The posterior summaries provide estimates for $\beta_0$, $\beta_1$, and the base precision $\tau$. The true parameters used for data generation were $\beta_0 = 2$, $\beta_1 = 1.5$, and $\tau = 1$.

Scatter plot of y versus z with fitted regression line — Observed data $(z_i, y_i)$ with the posterior mean regression line.

Residuals versus fitted values — Residuals $y_i - \hat{\eta}_i$ versus fitted values.

Posterior density for the estimated precision — Posterior density for the base precision $\tau$.

To reproduce these figures locally, download the render_logistic_plots.py script and run it alongside the CSV dataset.

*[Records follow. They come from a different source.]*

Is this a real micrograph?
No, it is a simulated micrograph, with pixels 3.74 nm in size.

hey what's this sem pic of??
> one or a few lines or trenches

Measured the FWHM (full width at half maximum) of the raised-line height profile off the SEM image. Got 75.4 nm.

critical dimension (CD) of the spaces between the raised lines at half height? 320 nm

Data Generation (Reference)

For reproducibility, the dataset was simulated with heteroscedastic errors:

z_i \sim \mathcal{N}(0, 0.5), \quad s_i \sim \text{Uniform}(0.5, 2.0), \quad y_i \sim \text{Logistic}\bigl(\eta_i, 1/\sqrt{s_i}\bigr)

with true parameter values: $\beta_0 = 2$, $\beta_1 = 1.5$, $\tau = 1$.

# Data generation script (for reference only)
import numpy as np
import pandas as pd

def rlogistic(n, mean=0, sd=1, rng=None):
    """Generate random samples from a logistic distribution."""
    if rng is None:
        rng = np.random.default_rng()
    p = rng.uniform(size=n)
    A = np.pi / np.sqrt(3)
    tauA = A / sd**2
    return (tauA * mean - np.log((1 - p) / p)) / tauA

rng = np.random.default_rng(2027)
n = 500

# Generate covariate
z = rng.normal(0, 0.5, size=n)

# Linear predictor
eta = 2 + 1.5 * z

# Generate heteroscedastic scales
scale = rng.uniform(0.5, 2.0, size=n)

# For logistic: variance = 1/(s*tau), so sd = 1/sqrt(s*tau)
# With tau=1 and varying s, sd = 1/sqrt(s)
y = np.array([
    rlogistic(1, mean=eta[i], sd=1/np.sqrt(scale[i]), rng=rng)[0]
    for i in range(n)
])

df = pd.DataFrame({
    'y': y,
    'z': np.round(z, 6),
    'scale': np.round(scale, 6)
})
# df.to_csv('dataset_logistic_scale.csv', index=False)

Interpretation Notes

Scale vs. Weight: The scale parameter $s_i$ acts multiplicatively on the precision. Larger $s_i$ means smaller variance and effectively more "weight" for that observation.
Reported Precision: The hyperparameter summary reports the base precision $\tau$. The effective precision for observation $i$ is $\tau \cdot s_i$.
Standard Errors: By accounting for heteroscedasticity, the standard errors of the regression coefficients are more accurately estimated than in a homoscedastic model.
Model Comparison: The DIC and marginal likelihood account for the scale structure, enabling fair comparison with alternative models.